Date: 01/28/2002 From: David Jeske Subject: DB performanceI just finished reading an article about how Intel's C/C++ compiler beats gcc. It reminded me of a statement I made long ago which is more true now than ever:
The software which generates binary instructions for a processor should always be written by the hardware designers
I came to this conclusion while working at 3Dfx. At the time, AMD had someone working on site to help us optimize Glide for AMD processors. He was an excellent fellow, and he really made Glide crank on AMD processors. While he was there, he spent a day giving all interested parties an "optimizing for AMD K6" seminar. I attended and learned more intracicies of the AMD processor than I would ever make use of.
At one point, he was explaining a special technique to optimize the placement of instructions in memory. In the AMD K6 processor core, several previously microcoded instructions were given fast-paths which sent them through as a single micro-op. However, due to some limitations of their instruction decoder, the instructions could only go through the fast path if they did not fall on a cacheline boundary.
That's a pretty technical description, but basically, if certain machine instructions were placed at certain memory locations, they ran slower than if they were placed at other memory locations. He suggested looking at the binary output of the assembler, and when the instructions were in the 'wrong place' to add nop instructions beforehand to push that instruction into a place where it could run fast.

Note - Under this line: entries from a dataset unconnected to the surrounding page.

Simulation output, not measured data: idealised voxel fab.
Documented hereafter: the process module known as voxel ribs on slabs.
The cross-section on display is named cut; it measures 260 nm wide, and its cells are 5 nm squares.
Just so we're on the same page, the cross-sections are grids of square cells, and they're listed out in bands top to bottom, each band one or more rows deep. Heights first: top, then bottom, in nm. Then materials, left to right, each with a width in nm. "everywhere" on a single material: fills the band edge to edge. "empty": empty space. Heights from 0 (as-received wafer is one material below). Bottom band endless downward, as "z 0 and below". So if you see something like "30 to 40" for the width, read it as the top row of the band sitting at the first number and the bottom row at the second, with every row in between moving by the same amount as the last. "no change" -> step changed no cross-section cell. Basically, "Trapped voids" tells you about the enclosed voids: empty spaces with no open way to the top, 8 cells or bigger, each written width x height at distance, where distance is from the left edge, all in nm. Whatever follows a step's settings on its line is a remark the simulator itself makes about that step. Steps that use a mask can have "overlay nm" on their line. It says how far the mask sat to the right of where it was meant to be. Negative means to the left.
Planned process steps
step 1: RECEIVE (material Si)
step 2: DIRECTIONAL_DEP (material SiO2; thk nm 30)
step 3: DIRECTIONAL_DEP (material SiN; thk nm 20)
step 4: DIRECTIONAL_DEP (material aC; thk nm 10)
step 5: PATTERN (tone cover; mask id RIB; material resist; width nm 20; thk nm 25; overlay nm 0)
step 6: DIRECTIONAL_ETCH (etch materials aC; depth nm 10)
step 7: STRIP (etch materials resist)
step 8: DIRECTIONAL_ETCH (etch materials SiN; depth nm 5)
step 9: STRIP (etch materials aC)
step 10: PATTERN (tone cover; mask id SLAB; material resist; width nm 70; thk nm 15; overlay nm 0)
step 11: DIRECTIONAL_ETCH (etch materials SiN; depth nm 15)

At that point, I thought to myself about all the x86 code in the world which was being generated by compilers that didn't observe this rule; all the windows benchmarks which would be 2% slower on AMD processors, because of the lack of this single optimization. It was then that it dawned on me that we in the software industry have no business shipping optimized binaries to customers. It should be the processor designers themselves who write the rules about how instructions are generated for a particular CPU, or at least someone who is intimately familiar with the architecture. Since most software today is run on hardware that did not even exist when that software was compiled, we better find a way to stop shipping the final compiled binaries.
Today, almost three years later, people write articles, and are possibly even surprised, when Intel writes a compiler that beats other compilers. I answer this quandry by pointing out "of course Intel can write a better compiler, they designed the darn thing". The real question in my mind is why we don't have a popular software system in place so they can ALWAYS be the people generating the machine instructions.